Asian acrylonitrile prices surged week on week after Friday’s declaration by Ineos Nitriles of force majeure on ACN supplies at its Green Lake plant in Texas, industry sources said.
Market participants said most of Asia would be hit, but that China would be spared due to a well supplied domestic market. CFR South Asia and CFR Southeast Asian prices rose $50 on the week to $1,225/mt and $1,210/mt respectively while the CFR Far East Asia marker lagged behind only rising $5 over the same period to $1,160/mt Tuesday.
A China-based source said the relatively new plants of Secco and Sailboat, which produce a combined 520,000 mt a year of ACN, were enough to cover demand.
A second China-based end user said he would only purchase more supply domestically.
The domestic price was heard at about Yuan 8,800/mt Tuesday down from Yuan 9,000/mt heard last week. That is equivalent to $1,090/mt CFR China on an import-parity basis, well below international spot prices.
However, those needing cargoes from the international spot market could expect to pay higher prices, industry sources said.
Several suppliers said that there were no firm offers in the market right now and selling indications have definitely adjusted higher, with most saying $1,250-$1,300/mt CFR Far East Asia notionally. That is $50 higher than the $1,200/mt at least a couple of weeks back.
“I did not make an official offer…but for sure it is upwards but how much we are not sure, $50 up, $100 up, I don’t know yet. August, September should be tight but the real impact will be in the fourth quarter,” a third source based in Northeast Asia said.
The news has come at a time when the Asian market was already very tight, with July and August already well supported because of a heavy turnaround season even before Ineos caught market participants off guard. “The major impact is that there would be less term and spot cargo from the US to Asia, and some downstream producers need to find some spots from the market in the next few months,” the first China-based market source also said.
The third NE Asian source also said the force majeure translated into a shortfall of around 40,000 mt a month. He expected the operating rate at the plant to be very low, even 10%.
The issue started due to a shutdown of a nearby chemical-grade propylene pipeline, owned by ExxonMobil Chemical, which was the primary source of feedstock for the plant.
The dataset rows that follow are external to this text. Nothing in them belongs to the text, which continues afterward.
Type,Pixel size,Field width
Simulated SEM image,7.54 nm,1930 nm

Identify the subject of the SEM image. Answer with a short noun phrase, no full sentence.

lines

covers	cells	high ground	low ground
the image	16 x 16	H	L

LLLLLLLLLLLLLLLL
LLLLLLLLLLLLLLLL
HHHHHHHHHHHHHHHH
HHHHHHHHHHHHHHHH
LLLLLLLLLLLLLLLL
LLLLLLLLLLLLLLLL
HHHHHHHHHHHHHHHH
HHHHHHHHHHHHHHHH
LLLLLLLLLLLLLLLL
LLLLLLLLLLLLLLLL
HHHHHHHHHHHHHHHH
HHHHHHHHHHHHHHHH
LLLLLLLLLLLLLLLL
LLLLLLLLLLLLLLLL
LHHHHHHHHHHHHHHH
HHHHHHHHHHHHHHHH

Meanwhile, sources said that the downstream acrylic fiber market has remained sluggish. The first source said that acrylic fiber production rates in China have dropped recently, falling by about an average of 80%-60% in general.
Several sources said that the downstream acrylonitrile-butadiene-styrene market however could be a key supportive factor for now as the market was more bullish than acrylic fiber.